In the aftermath of severe flooding in Texas, New Mexico, and North Carolina, misinformation linking the disasters to cloud seeding has surged, despite expert denials.

Published July 12, 2025 at 11:01am by Brandi D. Addison


Severe flooding has swept across multiple parts of the U.S. in recent weeks — from Texas, where more than 100 people were killed during deadly flash floods over Fourth of July weekend, to New Mexico’s village of Ruidoso which also flooded last year, and North Carolina, which reported multiple fatalities after Tropical Storm Chantal dumped heavy rains on the state.

As the devastation spreads, so have baseless claims: Thousands of social media users have shared conspiracy theories blaming the floods on cloud seeding — a weather-modification practice that experts say is not only unrelated to recent storms but is rarely used in emergencies, especially in the humid, storm-prone South.

Even a congressional candidate has alleged that humans manipulated the weather behind the Fourth of July weekend floods in Texas, which left at least 120 people dead and more than 170 still missing.

Kandiss Taylor, who is running for Georgia’s District 1 seat in the U.S. House, posted on X early Saturday — just one day after flash flooding in the Texas Hill Country swept away 27 girls from the riverside Camp Mystic, and as rising waters in the Austin area killed at least 16 more with 12 missing.

"Fake weather. Fake hurricanes. Fake flooding. Fake. Fake. Fake." In another post that day she wrote: "This isn’t just ‘climate change.’ It’s cloud seeding, geoengineering, & manipulation," she added. '"Fake weather causes real tragedy, that’s murder. Pray. Prepare. Question the narrative."

But experts say cloud seeding is not to blame for the recent floods across the United States. Instead, the widespread flooding was driven by a convergence of moisture from two tropical systems lingering in the atmosphere.

Just days earlier, Tropical Storm Barry made landfall on Mexico’s Yucatán Peninsula, while another system stalled over the Gulf, pumping deep tropical moisture into the southern U.S. That moisture fueled the catastrophic floods in Texas Hill Country, where the Guadalupe River surged 30 feet in less than an hour early Friday.

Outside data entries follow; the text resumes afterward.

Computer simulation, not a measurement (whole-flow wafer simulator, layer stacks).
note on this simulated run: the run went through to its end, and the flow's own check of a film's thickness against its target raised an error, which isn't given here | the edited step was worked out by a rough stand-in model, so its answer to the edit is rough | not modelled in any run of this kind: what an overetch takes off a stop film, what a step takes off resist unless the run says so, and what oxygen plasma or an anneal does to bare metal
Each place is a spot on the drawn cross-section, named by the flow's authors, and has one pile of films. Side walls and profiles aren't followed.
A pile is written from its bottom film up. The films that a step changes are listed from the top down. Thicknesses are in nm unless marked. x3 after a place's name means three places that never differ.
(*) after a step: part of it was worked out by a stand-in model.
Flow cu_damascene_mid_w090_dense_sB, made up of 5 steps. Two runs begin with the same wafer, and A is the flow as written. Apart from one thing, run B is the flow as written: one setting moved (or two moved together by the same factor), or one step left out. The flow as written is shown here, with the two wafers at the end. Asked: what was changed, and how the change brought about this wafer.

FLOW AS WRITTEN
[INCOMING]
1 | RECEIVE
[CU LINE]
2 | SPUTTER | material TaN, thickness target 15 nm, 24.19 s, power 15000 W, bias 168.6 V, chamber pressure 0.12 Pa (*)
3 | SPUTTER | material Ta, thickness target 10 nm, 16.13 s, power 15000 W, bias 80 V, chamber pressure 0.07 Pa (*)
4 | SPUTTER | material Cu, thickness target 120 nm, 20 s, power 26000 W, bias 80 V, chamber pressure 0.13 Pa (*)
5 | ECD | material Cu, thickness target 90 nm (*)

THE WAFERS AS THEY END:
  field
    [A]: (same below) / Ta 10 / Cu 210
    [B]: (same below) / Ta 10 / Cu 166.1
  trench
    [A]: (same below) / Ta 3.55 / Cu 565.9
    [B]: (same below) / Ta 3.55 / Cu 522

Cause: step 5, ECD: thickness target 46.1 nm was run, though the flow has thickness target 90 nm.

Still, as misinformation runs rampant on TikTok and other platforms, meteorologists and climate experts have been quick to debunk false claims.

What is cloud seeding?

Cloud seeding is a form of weather modification first developed in the 1940s to help boost rainfall or snowfall in drought-prone or arid regions. The process involves injecting a small amount of a chemical — typically silver iodide — into an existing cloud to encourage the formation of larger water droplets or ice crystals, according to ABC13 meteorologist Travis Herzog.

Most clouds don’t naturally produce rain or snow because the droplets or crystals inside them are too small to fall. But silver iodide acts as a large "cloud condensation nucleus," helping water vapor clump together into heavier droplets or crystals that gravity can pull down to the ground, Herzog explained in a Facebook post.

It is not allowed on storms that could produce severe weather, tornadoes or flash floods, Herzog wrote.

Is cloud seeding regulated?

There are both federal regulations and state regulations for cloud seeding and other forms of weather modification.

Are there currently any cloud seeding projects in Texas?

A cloud seeding project took place in Pleasanton, about 150 miles southeast of Kerr County, on July 2, according to reports from Rainmaker, one of the weather modification companies in the U.S. But experts emphasize that the cloud seeding did not trigger the severe weather and sought to bring modest rainfall to the area, which has experienced persistent drought conditions for several years.

Once a cloud is seeded, it releases its moisture quickly and does not continue producing rain beyond that initial burst, according to meteorologists.

There have been several rounds of rainmaking efforts in South Texas since March, according to data from Rainmaker.

"Even though cloud seeding was not responsible for the Hill Country floods, I know there are moral and ethical concerns when it comes to modifying the weather (or any natural Earth system), however small those modifications may be," Herzog wrote, adding, "and the topic is worth more public discourse and scrutiny."